2013 London Triathlon: Mechanical DNF

I spent yesterday afternoon alternating between swings of optimism, and pits of disappointment.  Yesterday’s London Triathlon did not go the way that I had intended.  Just at the start of the bike course I down shifted as we approached one of the many road overpasses the course has to offer.  As I downshifted I was losing speed, and my gears felt strange.  I had taken my bike in twice over the past week because things were not feeling right – my bike was skipping gears.  I was assured on Saturday afternoon that things were good to go, that adjustments had been made including to my “chain tension”. I didn’t probe the mechanic too much, I figured the bike was good to go and headed home.  This came back to haunt me on that first ascent, as I shifted and my rear mechanism completely locked. 

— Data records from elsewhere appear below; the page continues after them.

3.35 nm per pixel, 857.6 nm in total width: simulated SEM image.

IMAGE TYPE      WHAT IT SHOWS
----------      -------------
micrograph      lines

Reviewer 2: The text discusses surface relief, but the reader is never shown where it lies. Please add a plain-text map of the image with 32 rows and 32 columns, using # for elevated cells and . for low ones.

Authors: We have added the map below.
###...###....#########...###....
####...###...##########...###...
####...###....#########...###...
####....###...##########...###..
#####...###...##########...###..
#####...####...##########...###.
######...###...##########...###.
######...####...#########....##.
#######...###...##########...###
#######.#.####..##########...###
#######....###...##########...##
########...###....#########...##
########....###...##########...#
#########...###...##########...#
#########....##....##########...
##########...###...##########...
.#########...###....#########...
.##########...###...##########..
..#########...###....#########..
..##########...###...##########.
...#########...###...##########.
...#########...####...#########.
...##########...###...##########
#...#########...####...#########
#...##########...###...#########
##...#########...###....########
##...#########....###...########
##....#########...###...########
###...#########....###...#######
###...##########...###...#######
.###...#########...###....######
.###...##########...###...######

I could not downshift to release the tension. I remove the wheel to loosen tension, but I still could not get the chain to move. My frustration peaked. Maybe I could get the bike to work. But would I feel safe riding it for another 35km?  No.  And I did not want a crash. So after 10 minutes of fiddling around on the side of the road, two St John’s ambulance volunteers and one cycle course safety officer looking on, I called it a day.

DNF = Disappointing Not2Mention Frustrating

In deep frustration I flung my helmet to the ground. And um, yeah, well, I forgot that I always poke my Oakleys into the top of my helmet when I stop, you know, to stop them from falling on the ground. And yeah, well, that fling resulted in my Oakley’s snapping at the bridge.

DNF = Do Not Fling

Feeling deeply sorry for myself I crossed the course and walked back to transition. Sockless, in my cycle cleats.  As I walked up the ramp I just shook my head, fighting tears of frustration.  The British Triathlon official looking after transition saw me, and I asked if I could try to turn around my attitude by hitting the run course.  I knew my day was a DNF, but I needed to do something, anything, to help to change my mood. Thankfully he said yes, and gave me a big hug. (I love the BTF officials who work at the Excel!)

And it worked.  At the first lap I saw my coach (who had come down to spectate me and DH racing) and chatted. Was it even worth me completing 10k as, essentially, a stand alone run, as I already had done two of these in recent months?  Why not just run until my heart felt happier, and find another race to do?  So I decided to do two of the run loops (out of three) which brightened my mood immensely.

I think I have found another race to do, to be able to see how an Olympic Distance Triathlon is feeling after all of the work I have put in this season.

I have also found two places to take some bicycle maintenance classes – not just the basics which I can do, but the more advanced things, like changing gear cables, adjusting gears / indexing, being comfortable taking apart my bike… If I had more skills and knowledge, perhaps I could have sorted my issues out on the course and saved my race.  And as the saying goes, “Fool me once, shame on you; fool me twice, shame on me.”

DNF = Definitiely Never Fail2Learn

2 responses to “2013 London Triathlon: Mechanical DNF”

  1. You know you could say this sucks and it does but your attitude really is incredible.

    Taking the lesson to learn lessons. Going from disappointment to learning.  That is a great take away.

    Sorry that this didn’t turn out as you had wanted but you found the silver lining (again!)

  2. I love your attitude. That must’ve been so frustrating but I’m glad you managed to turn it around and hopefully you’ll kill your next race!